Dundee FC put £820,000 loss in context

Dundee Football Club sustained an £820,000 loss during their promotion season.

The figure was revealed in the annual accounts for the financial year through to May 31, 2014.

This takes the accumulated losses of the business up to just over £3 million.

The Dens Park club released a statement to put the 2013-14 financial figures in context – that context being relegation from the top flight after their unexpected late promotion on the back of Rangers’ demotion.

It read: “In our 2013/14 Championship winning season, the club reported a loss for the full year to 31 May 2014 of £820,000, which was a significant reduction from the previous year’s profit.

“That profit was earned during season 2012/13 when DFC were unexpectedly promoted to the SPL as runners-up in the previous year’s Championship. Notwithstanding this loss, after taking account of the capital injected in the business during the year, the net worth of the company improved by £100,000.

“Clearly our cost base did not fall sufficiently in 2013/14, as our revenue following relegation from the SPL dropped by over 18% while our operating expenses actually increased.

“We had a significant playing budget during the year and a larger management expense than we have now. Plus there were also a number of one-off payments to several members of staff who left the club.

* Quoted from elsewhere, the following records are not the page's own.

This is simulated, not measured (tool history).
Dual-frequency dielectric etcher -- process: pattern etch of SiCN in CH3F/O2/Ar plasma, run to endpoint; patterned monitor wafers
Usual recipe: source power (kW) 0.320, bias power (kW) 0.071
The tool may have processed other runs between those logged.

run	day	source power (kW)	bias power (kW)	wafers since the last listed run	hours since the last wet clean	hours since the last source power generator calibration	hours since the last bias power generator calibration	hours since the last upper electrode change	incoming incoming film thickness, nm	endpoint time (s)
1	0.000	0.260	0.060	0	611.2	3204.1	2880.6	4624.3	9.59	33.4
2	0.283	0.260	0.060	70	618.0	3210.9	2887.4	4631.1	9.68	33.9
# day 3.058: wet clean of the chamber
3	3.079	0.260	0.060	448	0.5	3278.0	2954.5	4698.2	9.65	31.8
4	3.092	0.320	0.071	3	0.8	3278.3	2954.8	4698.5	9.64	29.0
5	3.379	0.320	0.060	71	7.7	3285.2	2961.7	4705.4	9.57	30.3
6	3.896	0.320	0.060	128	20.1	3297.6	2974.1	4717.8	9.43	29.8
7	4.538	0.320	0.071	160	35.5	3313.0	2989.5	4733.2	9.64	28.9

“When the current shareholder consortium took over the full management of the club in August/September 2013, the vast majority of the cost base had already been set due to the existing contracts in place for our staff, manager, coaching and playing squads.

“Although the club finished last season on an incredible high, we did not claw back sufficient gate receipt income to bridge the gap between our cost base and revenue.

“The equity capital injection from Football Partners Scotland allowed the club to successfully navigate a path to the end of last season.”

Turning to the more recent financial picture, the board stressed that “our current cash flow, although still tight, is considerably better than the year being reported.”

The statement added: “We continue to make steady progress as a club and are working hard within a totally debt-free environment to reduce our net balance sheet liabilities and to build our club again on a firm financial footing for the future.”